The serialized_dag table is cleared when every new instance is started

aws / amazon-mwaa-docker-images

Apache License 2.0

27 stars 12 forks source link

The serialized_dag table is cleared when every new instance is started #124

Closed millin closed 3 months ago

millin commented 4 months ago

Describe the bug The serialized_dag table is cleared when every new instance (e.g. worker) is started.

This results in the following errors:

killing a recently started task (zombie)
DagNotFound exception, when trigger_dag is calling
DAG <dag_id> seems to be missing from DagBag error in webserver
dag-processor error (https://github.com/apache/airflow/issues/40082)

The error occurs very often because when starting a new image (e.g. for new worker) each time the airflow db migrate command is called from entrypoint, which in turn runs reserialize_dags and clears the whole serialized_dag table.

Originally posted by @millin in https://github.com/apache/airflow/issues/40082#issuecomment-2253016337

rafidka commented 4 months ago

Thank you, @millin . I will try to take a look today and get back to you with what I find. I am surprised the serialized_dag is cleared with every call to db migrate. I thought it is basically a no-op in case the DB is already up to date.

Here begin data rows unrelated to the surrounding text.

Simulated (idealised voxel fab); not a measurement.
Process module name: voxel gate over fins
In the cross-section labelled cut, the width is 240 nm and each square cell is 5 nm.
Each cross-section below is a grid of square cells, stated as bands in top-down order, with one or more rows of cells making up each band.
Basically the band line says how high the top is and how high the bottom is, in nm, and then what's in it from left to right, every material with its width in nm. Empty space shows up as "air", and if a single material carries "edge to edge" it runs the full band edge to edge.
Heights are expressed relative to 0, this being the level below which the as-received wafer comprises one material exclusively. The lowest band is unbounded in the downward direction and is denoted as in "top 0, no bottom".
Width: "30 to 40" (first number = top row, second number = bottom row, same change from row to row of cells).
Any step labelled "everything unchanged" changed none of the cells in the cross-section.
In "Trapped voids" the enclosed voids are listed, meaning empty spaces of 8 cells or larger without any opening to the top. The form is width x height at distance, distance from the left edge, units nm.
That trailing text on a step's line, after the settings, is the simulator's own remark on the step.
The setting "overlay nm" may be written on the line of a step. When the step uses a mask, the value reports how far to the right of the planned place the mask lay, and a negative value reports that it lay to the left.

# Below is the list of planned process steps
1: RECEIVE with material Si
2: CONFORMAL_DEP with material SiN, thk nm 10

millin commented 4 months ago

I am also surprised, however the defaults of reserialize_dags argument is True: https://github.com/apache/airflow/blob/f0ef69198ec0b7ad0c489cbccf76f6130445fedf/airflow/cli/cli_config.py#L659-L666

I can suggest a quick fix

--- await run_command("airflow db migrate", env=environ)
+++ await run_command("airflow db migrate --no-reserialize-dags", env=environ)

But I'm not sure it won't cause problems when updating the Airflow version

rafidka commented 4 months ago

Yeah, I also noticed the reserialize_dags argument. In addition to not being super comfortable about using an argument which is not documented, I also think the re-serialization is required if we are doing a version upgrade, which is possible with MWAA in case of version upgrade. Ideally, Airflow shouldn't be doing the re-serialization if the DB is already migrated, and we should probably report this as a bug in Airflow. However, for MWAA, we will probably have to change the code to do the check ourselves and avoid calling db migrate if the DB is already initialized.

rafidka commented 3 months ago

@millin , this should fix the issue you reported: https://github.com/aws/amazon-mwaa-docker-images/pull/125. I am currently out of office, but MWAA developers should pick the PR and merge it internally. Feel free to ping them if you don't hear any response, or alternatively reach out to AWS support to ensure the team stays on top of this issue, as it is pretty important and might impact multiple customers without them necessarily noticing.

Mercury2699 commented 3 months ago

The fix has been deployed to all regions. Customers can trigger environment update to receive the latest image.